Although wireless charging pads already exist for smartphones, they only work if the phone is sitting still. For cars, that would be just as inconvenient as the current practice of plugging them in for an hour or two at charging stations.
Engineers have demonstrated a technology that could one day be scaled up to power a car moving down the road at high speed. In the nearer term, the system could soon make it practical to wirelessly recharge robots as they move around in warehouses and on factory floors, eliminating downtime and enabling robots to work almost around the clock.

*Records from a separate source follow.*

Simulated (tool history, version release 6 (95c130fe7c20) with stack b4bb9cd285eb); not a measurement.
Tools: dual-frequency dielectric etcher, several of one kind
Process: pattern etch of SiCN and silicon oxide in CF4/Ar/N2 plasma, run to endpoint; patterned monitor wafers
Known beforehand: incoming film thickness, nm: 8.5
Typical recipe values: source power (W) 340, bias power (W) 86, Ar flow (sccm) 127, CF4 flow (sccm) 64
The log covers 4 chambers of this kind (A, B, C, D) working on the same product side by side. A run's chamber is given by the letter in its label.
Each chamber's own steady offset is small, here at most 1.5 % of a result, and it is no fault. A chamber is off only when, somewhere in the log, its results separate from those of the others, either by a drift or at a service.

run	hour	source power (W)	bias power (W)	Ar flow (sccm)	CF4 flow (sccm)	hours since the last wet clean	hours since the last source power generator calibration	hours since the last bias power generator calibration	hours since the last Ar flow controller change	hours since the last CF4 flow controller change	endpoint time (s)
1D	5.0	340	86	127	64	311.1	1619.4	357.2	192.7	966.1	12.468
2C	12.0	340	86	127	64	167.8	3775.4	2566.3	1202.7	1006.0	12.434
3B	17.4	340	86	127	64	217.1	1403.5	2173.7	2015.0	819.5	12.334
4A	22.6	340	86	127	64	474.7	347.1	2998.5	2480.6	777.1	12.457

Wireless chargers transmit electricity by creating a magnetic field that oscillates at a frequency that creates a resonating vibration in magnetic coils on the receiving device. The problem is that the resonant frequency changes if the distance between the source and receiver changes by even a small amount.
Previously, the researchers developed a wireless charger that could transmit electricity even as the distance to the receiver changes. They did this by incorporating an amplifier and feedback resistor that allowed the system to automatically adjust its operating frequency as the distance between the charger and the moving object changed. But that initial system wasn’t efficient enough to be practical. The amplifier used so much electricity internally to produce the required amplification effect that the system only transmitted 10% of the power flowing through the system.
In the new work, the researchers boosted the system’s wireless-transmission efficiency to 92%. The key was to replace the original amplifier with a far more efficient switch mode amplifier. Such amplifiers aren’t new but they will only produce high-efficiency amplification under very precise conditions.
The new prototype can wirelessly transmit 10 watts of electricity over a distance of two or three feet. There aren’t any fundamental obstacles to scaling up a system to transmit the tens or hundreds of kilowatts that a car would need and the system is more than fast enough to resupply a speeding automobile. The only limiting factor will be how fast the car’s batteries can absorb all the power.
The wireless chargers shouldn’t pose a health risk because even those that are powerful enough for cars would produce magnetic fields that are well within established safety guidelines. The magnetic fields can transmit electricity through people without them feeling a thing.
Though it could be years before wireless chargers become embedded in highways, the opportunities for robots and drones are more immediate. It’s much less costly to embed chargers in floors or on rooftops than on long stretches of highway.